Oslo first struck me as more like Scotland than Sweden, most of all the craggy, weather-beaten faces and the wandering derelicts. I mean Inverness and Aberdeen, not Edinburgh. How could such a wealthy and well-organized country have such an ugly capital city? Only the surrounding waters and greenery were pretty. And why were so many people so poorly dressed? Then we went to Bergen — a "Hansa-Stadt" — which felt like familiar emotional territory. People were stylish and the faces were happier and everything seemed more intellectual. The visual synthesis of land, water, industry, and homes was first-rate, and yes sardine factories in the right setting are stunning. Usually I end up liking the uglier city more. Which city is the real Norway, or must I now see Trondheim? How can this country be the best place in the world to hear jazz? It is the young who listen, not the old; the players are sincere and convincing, imagine a blond guy named Thor Gustavsen riffing around a flattened third. We went almost every night, taking one break to hear Varese’s Ameriques, by the Oslo Symphony Orchestra. Yana loved it. The fjords bored me. They are as good as scenery comes, but they felt like a repetition of southern Chile and New Zealand. I admired the homes which had outlets only to the water. I wished I had brought an iPod full of heavy metal for that boat trip.
I asked for Voss water on several occasions, but no one had it. Not even in the train station in Voss. Some Norwegian servers had never heard of it.
I kept on toying with the theory that the country moved quickly from folk paganism to postwar secularism, with only a short Christian interlude in between.
We were never willing to spend on splendid food and the less than splendid food never came cheap. In Bergen I had one of the best fish and chips servings of my life, I told the happy cook he was a genius, equaled only by the fish and chips geniuses of New Zealand. I like to eat fish and chips at least once in every country I visit. Somehow that was my favorite moment of my travels. He gave us a free piece of fish and chips.

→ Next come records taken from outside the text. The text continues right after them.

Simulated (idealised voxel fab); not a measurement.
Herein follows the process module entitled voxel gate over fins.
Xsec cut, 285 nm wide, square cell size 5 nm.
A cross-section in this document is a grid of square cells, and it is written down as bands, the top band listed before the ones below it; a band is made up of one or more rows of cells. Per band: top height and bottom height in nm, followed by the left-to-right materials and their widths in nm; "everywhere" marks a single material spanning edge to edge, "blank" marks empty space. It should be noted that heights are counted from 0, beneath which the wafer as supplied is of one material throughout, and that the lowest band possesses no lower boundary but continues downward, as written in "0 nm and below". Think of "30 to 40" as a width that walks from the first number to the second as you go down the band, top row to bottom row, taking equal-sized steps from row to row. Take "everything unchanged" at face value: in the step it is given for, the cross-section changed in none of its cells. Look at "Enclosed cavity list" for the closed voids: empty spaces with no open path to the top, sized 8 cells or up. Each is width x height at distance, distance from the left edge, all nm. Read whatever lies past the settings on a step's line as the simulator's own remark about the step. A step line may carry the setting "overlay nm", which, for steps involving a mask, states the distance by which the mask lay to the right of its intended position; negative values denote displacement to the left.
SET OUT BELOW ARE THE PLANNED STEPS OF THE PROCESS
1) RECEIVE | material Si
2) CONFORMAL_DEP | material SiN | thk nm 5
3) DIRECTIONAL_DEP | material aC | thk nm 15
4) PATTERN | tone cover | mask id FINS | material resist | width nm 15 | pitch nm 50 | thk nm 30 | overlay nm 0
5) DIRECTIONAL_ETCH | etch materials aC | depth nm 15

Does it make sense to wonder in which countries people are "the most normal" or "the least normal"? I’m fine with the exercise being about the wonderer, not the subjects. On the Continent the French seem the most normal to me. In the North the Swedes seem the most normal.
The joke ends with the exchange: "A: Does it always rain here in Bergen? B: I don’t know, I’m only fourteen years old."